There’s a period between after nominations are announced, and before final voting closes, when nominees become aware they may be being watched and/or listened to more closely. The stakes of what they do become just a little bit higher.
Voting has already closed on the main IBMA music awards as of Monday this week, but industry and momentum awards are still to be voted on (you may recall that those awards are voted on not by the general membership but by the secretive Committee of Five People, who decide everything from the corner table of an undisclosed Cracker Barrel—I know this to be true because I saw it on YouTube). That still makes this stretch of time on the calendar equivalent to television’s “sweeps week.”
In the course of trying to read up on “sweeps week,” I learned that it’s not actually a week, but more like a month in which television networks are monitored by the Nielsen company in order to determine what a given program’s audience share is. In any case, it isn’t even a ratings month anymore because thanks to modern monitoring technology (monitoring your and my every move, opinion, and purchase as we speak), these things are being measured and tabulated constantly. In other words, the television world lives in a year-round equivalent of the awards voting period.
When it was a limited period of time—in the case of Nielsen ratings, the ratings months were February, May, July, and November—networks would offer up the programming designed to lure in the biggest crowd possible, usually with less thought given to the substance or integrity of what was being put out there for the masses. If it was a prime time drama or comedy, you could expect more sex and violence; if it was a local news broadcast, you would usually see a greater emphasis on, you guessed it, sex and violence. In all cases, anything sensational that would generate a quick thrill or a little shock value, possibly even some revulsion—but the kind you can’t quite look away from—would be reserved for the sweeps period.
This of course got me to thinking about how various bluegrass award nominees might use this principle (maybe “principle” isn’t exactly the word I want) to attract more attention, and maybe just enough controversy during these periods of voting.
Here are some ideas:
Entertainer of the Year nominee:
- Announce new recording of Blue Moon of Kentucky with special guests Rihanna and the deceased Elvis Presley.

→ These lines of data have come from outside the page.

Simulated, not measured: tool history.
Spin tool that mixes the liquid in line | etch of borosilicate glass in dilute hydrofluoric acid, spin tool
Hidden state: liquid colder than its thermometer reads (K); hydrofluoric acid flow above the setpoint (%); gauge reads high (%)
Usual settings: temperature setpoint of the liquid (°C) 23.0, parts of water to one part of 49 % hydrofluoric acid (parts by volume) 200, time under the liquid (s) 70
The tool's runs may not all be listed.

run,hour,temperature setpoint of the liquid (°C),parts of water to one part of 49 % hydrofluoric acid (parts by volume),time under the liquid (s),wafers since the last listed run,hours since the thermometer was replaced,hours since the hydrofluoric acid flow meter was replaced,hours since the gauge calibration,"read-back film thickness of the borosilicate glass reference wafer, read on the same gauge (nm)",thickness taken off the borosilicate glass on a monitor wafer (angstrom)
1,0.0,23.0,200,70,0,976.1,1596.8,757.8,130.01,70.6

- Send Bluegrass Today a press release about a messy divorce in your band.
Male vocalist nominee: Release new 2024 swimsuit calendar
Female vocalist nominee: Release new burlesque-style video of Wayfaring Stranger
Vocal Group nominee: Start including a medley of Pretty Polly and The Girl From Ipanema (double-time) on every set.
Instrumental Group nominee: Introduce all band members using their stripper stage names. According to The New Yorker, known for its sophistication, this is arrived at by combining the model of your first car with the last thing you put in your mouth (this gave me “Maverick Peanut Butter,” by the way).
Graphic designer nominee: Design an album cover featuring a buck-naked Reno & Smiley for an upcoming reissue.
Event of the Year nominee: Hold a wet three-piece suit contest at your festival, just after the gospel show.
Momentum instrumentalist nominee: Record a video of a brawl (staged, if necessary) with other Momentum instrumentalist nominees. Post to social media.
Songwriter of the Year nominee: Write a sequel to Down in the Willow Garden including three additional ways that Rose Conley gets murdered. Make sure the phrase “bloody knife” is still in the song as a tribute to the original.